Prof Parsons explains that, domestically, the SARB expects 2020 to show a slightly better gross domestic product (GDP) growth outcome of -8% instead of its previous forecast of -8,2%. Improved growth forecasts are given for 2021 and 2022.
“The MPC nonetheless believes it will take a long time for output in South Africa to return to prepandemic levels. The economic evidence reflected in the latest SARB statement also confirms that the upside risks to inflation are much lower than the downside risks to growth. This is why a strong minority on the MPC supported another 25 basis-point cut in the repo rate at this meeting.”
He says that, looking ahead on the MPC’s decision-making processes, two matters should be raised:
* SARB Governor Kganyago’s assurance in reply to a question that efforts were being made to bring the MPC up to its full strength of seven members is welcome and necessary. This would make for more optimal decision-making by the MPC given the importance of the monetary policy matters being addressed by it.
* It must be emphasised that, as the MPC has also mentioned, the Quarterly Projection Model used by the committee is no substitute for human judgement. This is even more so in the current extraordinary economic circumstances in which most economies, including South Africa, find themselves. Although the SARB acted quickly in cutting rates initially this year, central banks have had to show continued flexibility in monetary policy in order not to find themselves “behind the curve” as events have unfolded.
Prof Parsons says the SARB is nonetheless right to again emphasise that the main solutions to South Africa’s economic predicament lie elsewhere and not in monetary policy. “The game changers now lie in the urgent implementation of promised economic reforms, and in the maintenance of fiscal sustainability. These priorities were embodied in the latest economic reconstruction plan and the recent Medium-Term Budget Policy Statement respectively.”
He says that, on the fiscal front in particular, the ability to control the excessive public sector wage bill still looms large in South Africa’s economic scenario and its containment remains essential if credibility with regard to fiscal planning is to be built.

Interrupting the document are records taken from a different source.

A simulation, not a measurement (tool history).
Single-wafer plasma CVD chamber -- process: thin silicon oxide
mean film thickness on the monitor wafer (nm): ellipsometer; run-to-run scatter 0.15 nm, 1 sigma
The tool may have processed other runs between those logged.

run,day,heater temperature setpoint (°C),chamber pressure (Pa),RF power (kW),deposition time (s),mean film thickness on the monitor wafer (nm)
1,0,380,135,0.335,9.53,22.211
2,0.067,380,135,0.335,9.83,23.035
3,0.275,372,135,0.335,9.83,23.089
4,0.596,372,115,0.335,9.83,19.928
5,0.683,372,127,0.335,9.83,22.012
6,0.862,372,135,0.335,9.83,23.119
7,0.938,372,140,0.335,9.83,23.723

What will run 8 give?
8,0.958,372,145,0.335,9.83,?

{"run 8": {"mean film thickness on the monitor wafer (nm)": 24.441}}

“These factors, together with the outcome of the government’s third investment conference this week, and what the latest credit rating agency reports will say soon about the South African economy, will be more important in shaping the immediate economic environment than monetary policy.
“Therefore, in charting a course towards fiscal sustainability and renewed growth, the sooner a firm sense of economic direction is consolidated in South Africa and policy uncertainty is reduced, the better the prospects for boosting investor confidence and achieving job-rich growth.”